Why A Crisis Plan Has Become Your Insurance Policy to Business Tomorrow

In the business world and in the communications arena as well, there's only one way to view your crisis management plan: as an insurance policy that's a surefire ticket to whether you'll be around in the future.

The crisis management, or risk management, plan of the 1990s isn't a multi-page document that's locked away in a safe and brought out when disaster strikes. It's an undertaking, depending on the size of your company and the number of locations you have, that could take between two months to a year to complete.

Today, crisis management has become a strategy that's carefully planned, revamped, updated, scrutinized and enhanced as businesses grow. It also provides one of the key ways communications departments continue to guide corporations in the public-perception and image theater - what has become the crux of not only how the media views businesses but often the barometer for how customers and shareholders view a company.

In full, the crisis management plan is an A-through-Z blueprint for how your company will react in the event of a crisis - which in the 1990s and heading into the millennium can include a plane crash or industry explosion and even widespread personnel complaints. The plan is also meant to set in stone how your communications and operational divisions will work together to minimize the damage.
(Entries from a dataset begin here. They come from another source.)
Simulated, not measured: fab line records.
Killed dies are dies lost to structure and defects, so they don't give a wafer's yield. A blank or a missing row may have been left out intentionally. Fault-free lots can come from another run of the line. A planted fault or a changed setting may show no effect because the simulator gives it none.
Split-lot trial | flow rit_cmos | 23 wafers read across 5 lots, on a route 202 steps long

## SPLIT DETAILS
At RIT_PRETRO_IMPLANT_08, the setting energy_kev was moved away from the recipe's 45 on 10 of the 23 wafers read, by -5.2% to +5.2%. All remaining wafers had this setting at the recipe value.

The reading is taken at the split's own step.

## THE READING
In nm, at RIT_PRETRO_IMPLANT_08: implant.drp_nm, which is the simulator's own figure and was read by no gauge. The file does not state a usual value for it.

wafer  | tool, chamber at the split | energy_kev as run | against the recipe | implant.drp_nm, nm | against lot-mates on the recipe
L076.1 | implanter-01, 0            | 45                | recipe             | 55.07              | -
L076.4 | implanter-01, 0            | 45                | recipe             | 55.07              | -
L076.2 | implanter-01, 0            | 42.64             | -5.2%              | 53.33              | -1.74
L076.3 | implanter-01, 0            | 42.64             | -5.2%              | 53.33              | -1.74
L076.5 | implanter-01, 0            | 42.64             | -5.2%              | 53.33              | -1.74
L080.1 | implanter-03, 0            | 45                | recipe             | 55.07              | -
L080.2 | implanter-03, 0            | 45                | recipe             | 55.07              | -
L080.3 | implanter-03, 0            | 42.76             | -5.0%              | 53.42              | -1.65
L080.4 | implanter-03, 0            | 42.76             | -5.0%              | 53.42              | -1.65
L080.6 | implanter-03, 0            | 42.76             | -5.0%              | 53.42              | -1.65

If you're not convinced that a crisis management plan can be the difference between success and failure for your company, just consider this statistic: Research has shown that in the first 12 hours of a crisis, a company can recover the money that would be spent on potential liabilities and lawsuits over a 10- to 15-year period, according to Bob Wilkerson, president and CEO of The Corporate Response Group Inc., a crisis management consulting firm based in Washington, D.C.

Small companies are likely spending far more than $100,000 (which was the industry standard five years ago) and large corporations, those who have to undertake exhaustive and complex drills to find out if their plans are workable, are easily spending several million dollars a year to make sure than when the press comes calling, that the right checks and balances are in place.

"This is a plan that should be looked at continuously," said Wilkerson. That analysis includes incorporating new subsidiaries, tweaking information if there are changes on the operational levels and even making sure that databases, including staffers' phone numbers, are updated on a consistent basis.

Putting a Plan Together

Long before you meet in the conference room with the team of people who will explore what potential crises your company faces and how they should be handled, getting a buy-in from those in top management is crucial.

"You need to sell the idea," said Frank Corrado, president of Communications For Management Inc. International, Chicago. "You [the PR director] need to be the champion in your organization."

But that doesn't mean simply devising an outline and plotting what steps are needed. To ensure that your CEO recognizes the worth of such a plan, you'll be doing a lot of upselling. That may require a presentation that includes video news releases of what corporations under fire have faced; statistics and market research; an estimate of what a consultant will cost; and substantial forecasting.

That's because, Corrado jested, getting senior-level managers to focus on crisis communications can be like convincing a "16-year-old to focus on life insurance." (That's an analogy that may sound trite but sources told PR NEWS that companies a decade ago so dreaded crisis plans that some execs at corporations believed having a risk management plan made them legally vulnerable because they were seen as an admission that something could go wrong.)

"Ten years ago, I even had a client who hired us through a PR firm because they didn't wan to say they were hiring a crisis management company," Wilkerson recalled. Even though that view is passe today, it's an indication of how some execs view crisis plans: as a mere formality versus an insurance policy.

There are more than an ample amount of crises in the past decade that serve as examples that a crisis plan should be far more than a knee-jerk or requisite business move: Texaco, Exxon and TWA. All are prototypes of how unforgiving the press and the public can be.

James W. Hart Jr., VP of public affairs at the PanEnergy Corp. in Houston, knows that having a sound crisis management in place was an integral part of how the company, which has received industry awards for its handling of a 1994 pipeline explosion, has kept its business reputation intact. The crisis plan "contributed enormously" to how the company - which spent $7 million in aid to displaced victims - was perceived by its constituent audiences, according to Hart.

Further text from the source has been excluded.